We modified it for the Feral Dragons that were invented last week, with a few changes. The clutch had Something We’re Good At, Something We’re Terrible At, and each dragon had a Special Feature that had to be somehow visible. You couldn’t just say “We’re smart.” You had to have some way that I would look at the character and see that they are smart.

Mechanically, Goblin Quest boils down to “build a dice pool of 1-4 d6’s, roll them, and narrate how you get hurt and/or succeed, based on the dice rolls. You need nx9 successes, where n is the number of players, over the course of the story, to complete the quest, and each player can get 10 injuries total before they are out. Statistically, it favors failure.

The FDM's Notes
The FDM’s Notes

I had everyone write down a clutch and good/terrible, and one feral dragon. Dad and Kiddo sped ahead and wrote down several ferals to start, but I mentioned they would probably want to change them when they came up in play.

Dad made his feral clutch based on the Mystery Machine from Scooby Doo.

The Mystery Machine Ferals (I wanted to kill Scrappy Doo more than anything else in any game I've ever played....)
The Mystery Machine Ferals (I wanted to kill Scrappy Doo more than anything else in any game I’ve ever played….)

Mom made hers based on Starbucks drinks.

Mocha died falling and breaking a nail, I believe....
Mocha died falling and breaking a nail, I believe….

And Kiddo made hers based on misery and pain… except not.

The Misery Clutch of Emo Power-Ups
The Misery Clutch of Emo Power-Ups

We also made a fiction rule that feral dragons who “die” are not dead. They turn to stone, but will be back to normal the next day. This explains a LOT about the other feral dragons and their relative lack of concern when someone is turned to stone.

As a back-pocket rule, losing the second hit point didn’t have to mean death or even being turned to stone for any feral dragon, as long as they were taken out of the story. This was important later.

I sketched a little map and they decided to have a quest of clearing out the trampoline (it was supposed to be a barn, but hey. Trampoline!) and that morphed into an obstacle course which would have crocodiles they needed to swing above on a rope, and a tire obstacle, and the trampoline. We invented another group of ferals, the Gloop Gloops, who would compete with them.
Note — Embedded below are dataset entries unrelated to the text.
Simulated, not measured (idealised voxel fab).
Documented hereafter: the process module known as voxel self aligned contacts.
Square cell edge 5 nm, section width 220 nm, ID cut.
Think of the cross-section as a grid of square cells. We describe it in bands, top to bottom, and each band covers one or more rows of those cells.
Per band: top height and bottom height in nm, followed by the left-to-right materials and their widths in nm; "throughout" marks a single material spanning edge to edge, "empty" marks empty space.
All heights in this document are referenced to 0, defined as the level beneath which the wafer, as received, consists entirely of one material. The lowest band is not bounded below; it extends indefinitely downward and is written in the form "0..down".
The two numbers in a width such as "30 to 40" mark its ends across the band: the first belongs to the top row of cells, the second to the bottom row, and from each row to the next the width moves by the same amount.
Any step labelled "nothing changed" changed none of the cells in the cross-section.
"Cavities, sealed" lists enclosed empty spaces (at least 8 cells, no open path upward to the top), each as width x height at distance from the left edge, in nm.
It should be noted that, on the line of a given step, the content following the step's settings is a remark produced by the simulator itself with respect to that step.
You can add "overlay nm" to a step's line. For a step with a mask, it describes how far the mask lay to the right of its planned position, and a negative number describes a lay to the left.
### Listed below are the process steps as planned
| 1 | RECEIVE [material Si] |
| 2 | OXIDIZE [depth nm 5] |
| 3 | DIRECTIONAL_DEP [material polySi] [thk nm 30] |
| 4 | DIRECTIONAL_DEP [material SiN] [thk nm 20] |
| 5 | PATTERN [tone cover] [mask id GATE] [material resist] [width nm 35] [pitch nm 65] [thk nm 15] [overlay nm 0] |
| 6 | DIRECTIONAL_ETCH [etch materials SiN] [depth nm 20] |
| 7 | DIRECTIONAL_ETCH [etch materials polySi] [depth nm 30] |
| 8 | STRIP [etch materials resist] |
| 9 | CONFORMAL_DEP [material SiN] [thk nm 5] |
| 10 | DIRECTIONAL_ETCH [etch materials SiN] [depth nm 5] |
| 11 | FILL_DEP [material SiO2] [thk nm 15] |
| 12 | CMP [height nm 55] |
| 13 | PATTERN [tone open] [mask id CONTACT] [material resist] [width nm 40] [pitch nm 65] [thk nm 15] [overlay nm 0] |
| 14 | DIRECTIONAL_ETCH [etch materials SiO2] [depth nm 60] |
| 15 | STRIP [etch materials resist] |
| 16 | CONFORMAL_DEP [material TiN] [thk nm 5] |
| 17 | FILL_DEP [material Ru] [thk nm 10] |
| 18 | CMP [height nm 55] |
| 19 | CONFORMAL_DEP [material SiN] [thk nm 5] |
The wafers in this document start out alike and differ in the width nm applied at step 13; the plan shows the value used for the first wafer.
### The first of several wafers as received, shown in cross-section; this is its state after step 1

In the course of the game, we realized that the prize was the much-desired “Bone Thingy,” also known as a skeleton! If you’re paying attention to my Epyllion posts, you know that ferals who do not have a skeleton are Trouble. I think we know why, now.

The three stages of the adventure were to get rope and tires, set up the course and clear out the trampoline brush, and then run the race.

In the first scene, Dad’s dragon “Fred” whose special feature was “wears an ascot” cast some powerful dragon magic. Now, we’re not saying he turned into a pile of tires. We’re just saying that when the smoke cleared, there were tires and Fred was gone.

Kiddo’s dragon Undead had a special feature of being able to remove her body parts and reattach them. She lost her last hit point when she took off her own head to scare the rival Gloop Gloops. There is now a feral dragon statue holding her own head out with a scary face.

The Gloop Gloops showed up in scene two, during the setup, and cast a curse on the dragons. From that point on, the characters all had an extra d6 for their dice, an orange die that I had in my collection. They had to roll it until it was somehow negated, and the d6 always had a -1. This escalated the failures quite a bit, but that d6 rolls 6’s a lot, and on the balance, I think it helped more than hindered the players.

The hijinx in the game were very high. The tension was ratcheted up in the final scene, the actual race, where the players had to decide how much their dragons wanted to cheat ( the Gloop Gloops are notorious cheaters).

At one point, Dad’s dragons (they were modeled on the Mystery Machine characters) unmasked a crocodile as Old Man Winters.

Kiddo had made a feral dragon named Talent who was good at “Everything.” I passed a note to her dad that this was Kiddo’s 4th RPG session and she was already min maxing. I’m so proud.

Her next-to-last character was L.M., who was super-smart and had a power armor suit (power creep!) L.M. is an interesting dragon, because Kiddo was emotionally invested in her. When L.M. rolled a bunch of 1’s on the dice, she wanted to take it back.

Her parents were firm– you can’t take it back.

I’m the FDM (Feral Dragon Master). Kiddo was really upset. Something about what had just happened wasn’t fair to her mind, and it was going badly. Trust in my DMing was being lost. Time for the back-pocket rule.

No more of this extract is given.